This week's Labour's broadcast didn't say anything about Labour and yet I suspect the party is on to something with its attack on Chameleon Cameron. Ploughing through a pile of newspaper cuttings the other day, I noticed that Mr Cameron was warming to a "cuddly on crime" policy being advocated by his home affairs spokesman Edward Garnier, which would mean, in effect, tearing up the "prison works" mantra of Mr Cameron's mentor, Michael Howard.

The only trouble was that, two days later, the News of the World ran a headline screaming "I'll call time on lags" after Mr Cameron told the newspaper: "It's ridiculous the way people are let out before their sentences are complete ... Prison will not be a deterrent until people serve the sentence they are given by the courts." Memo to Mr Cameron: don't send conflicting signals.

When Newsnight's focus group was asked what it wanted, there was a one-word chorus: "change". No wonder Mr Cameron bangs on about it. There was an almost unanimous demand for one particular change - for Mr Blair to stand down sooner rather than later. Watching Blairites would have been pretty depressed - the participants have lost faith in Mr Blair and there is nothing he can do now to win them back.

What sort of change do people want? They will essentially be offered two options at the next election - a Tory government or an extended tenure for Prime Minister Brown. The focus group was much more positive towards Mr Brown than to Mr Blair, although it liked Mr Cameron more.

It may be unfair, but looks matter: Sir Menzies scored badly because he was judged "old", even though the focus groupies liked Liberal Democrat policies. Of course, the participants were judging the Chancellor as they see him now. I suspect he will look very different as Prime Minister. How he looks then will be one of the two most critical question in British politics and no one knows the answer now.

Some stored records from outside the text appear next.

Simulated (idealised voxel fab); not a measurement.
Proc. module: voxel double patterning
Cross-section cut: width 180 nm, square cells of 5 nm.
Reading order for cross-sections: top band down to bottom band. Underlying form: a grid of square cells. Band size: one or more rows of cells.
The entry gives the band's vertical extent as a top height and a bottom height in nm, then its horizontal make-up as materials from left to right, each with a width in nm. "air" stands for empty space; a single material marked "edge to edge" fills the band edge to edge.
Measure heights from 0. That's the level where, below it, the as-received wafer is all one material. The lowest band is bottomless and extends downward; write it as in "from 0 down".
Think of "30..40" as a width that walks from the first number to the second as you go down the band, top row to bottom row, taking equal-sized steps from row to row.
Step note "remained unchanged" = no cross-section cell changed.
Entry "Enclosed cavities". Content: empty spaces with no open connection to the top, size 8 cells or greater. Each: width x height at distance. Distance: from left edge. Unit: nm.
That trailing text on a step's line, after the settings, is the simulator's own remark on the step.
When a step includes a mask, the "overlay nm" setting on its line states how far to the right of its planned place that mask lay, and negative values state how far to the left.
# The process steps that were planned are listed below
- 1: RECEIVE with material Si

The other question? Whether the public believe the Tories have really changed and not undergone what Peter Mandelson recently called a "spray job". He was drawing a distinction between Labour's necessary but inadequate policy shifts under Neil Kinnock and the more substantial ones under Mr Blair, which finally persuaded the voters the party had changed. Mr Cameron's daunting task is to complete the transformation which took Labour 14 years in less than four. He has a mountain as well as a glacier to climb.